As the series has gone on, Mimura's death has become one of my favorites in any story. It set the tone for the manga. One of the main characters, his face plastered all over everything, someone with their own sub plot going on to fight against the system, with two different ideas that could make it work, someone who practically everyone looks up to and wants to find and work with, who's good hearted, friendly, and characterized beautifully. And he happens to meet three people on his journey, Sato, Iijima, and Kazuo, one being his non main character friend, one being the unimportant non main character he kills by accident and one being the antagonist. Sato dies in his arms, and he runs for his life, using his bomb which would've absolutely blown up those in charge of the program to fight against Kazuo, yet he doesn't even kill him, effectively making his plan and everything he's done meaningless, only to die lying in his own blood with duct tape holding in his guts. Two volumes later we finally have Shuuya hear about this happening. Absolutely crushing reveal.
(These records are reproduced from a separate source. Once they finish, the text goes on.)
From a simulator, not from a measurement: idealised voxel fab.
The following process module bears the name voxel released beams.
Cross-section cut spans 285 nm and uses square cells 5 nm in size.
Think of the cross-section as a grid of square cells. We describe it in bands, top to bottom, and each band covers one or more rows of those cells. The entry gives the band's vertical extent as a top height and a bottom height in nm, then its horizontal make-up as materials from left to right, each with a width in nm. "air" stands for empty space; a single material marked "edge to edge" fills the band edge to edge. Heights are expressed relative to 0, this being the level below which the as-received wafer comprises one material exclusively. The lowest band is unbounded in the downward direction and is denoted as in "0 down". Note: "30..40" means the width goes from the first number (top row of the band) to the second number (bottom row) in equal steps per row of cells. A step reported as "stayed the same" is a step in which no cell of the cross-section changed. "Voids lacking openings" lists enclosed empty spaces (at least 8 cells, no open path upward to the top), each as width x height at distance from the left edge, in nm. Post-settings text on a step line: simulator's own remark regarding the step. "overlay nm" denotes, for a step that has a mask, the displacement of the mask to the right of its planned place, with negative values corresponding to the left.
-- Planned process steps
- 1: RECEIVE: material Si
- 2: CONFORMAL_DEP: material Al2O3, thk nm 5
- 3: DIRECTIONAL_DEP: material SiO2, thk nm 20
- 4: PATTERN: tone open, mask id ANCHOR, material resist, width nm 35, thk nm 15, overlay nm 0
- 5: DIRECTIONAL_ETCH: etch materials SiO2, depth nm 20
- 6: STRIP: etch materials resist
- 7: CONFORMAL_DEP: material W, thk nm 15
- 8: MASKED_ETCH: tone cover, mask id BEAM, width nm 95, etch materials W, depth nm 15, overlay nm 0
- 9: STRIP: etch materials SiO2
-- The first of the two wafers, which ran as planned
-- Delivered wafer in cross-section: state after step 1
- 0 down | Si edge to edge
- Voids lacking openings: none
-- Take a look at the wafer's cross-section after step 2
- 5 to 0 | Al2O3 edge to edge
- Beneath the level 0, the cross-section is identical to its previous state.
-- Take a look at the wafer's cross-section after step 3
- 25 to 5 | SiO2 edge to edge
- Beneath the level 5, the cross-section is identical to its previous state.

Seriously, the way they built up this character, not only to be respected and made incredibly human over time, but to be seen as a sigil of hope to most, and to have him die half way through the story accomplishing nothing seriously sets the tone amazingly. After this happens Shuuya, the main character before this, doesn't even appear(except for a panel where he is passed out) for two volumes. Anyone can die, the story will be unpredictable, and it will be gritty, horrible and nihilistic the whole way through, in a good way. And now we see the group which has been formed forever, with only few remaining in the game, who seemed to fully trust each other, kill each other due to delusions. Beautiful. Sorry Shuuya but your threat isn't only Kazuo..
Last note, I really liked Froggy's character. I think he illuminates the difference between this and other Battle Royale centered stories. Something like Kaiji speaks on humans in a broader scope and attempts to ask what is fundamental human nature. Battle Royale instead asks this question, WHAT causes people to act the way they do in a state of nature. In so it analyzes its entire cast and asks what their past was, what made them who they are, what their personality and their strengths and weaknesses are, and from that it answers why someone would act the way they do when put against a wall.
P.S. I personally love Kaiji, it's one of my favorite things ever, I'm just using these two stories to contrast each other since they tackle the same themes but in very different ways.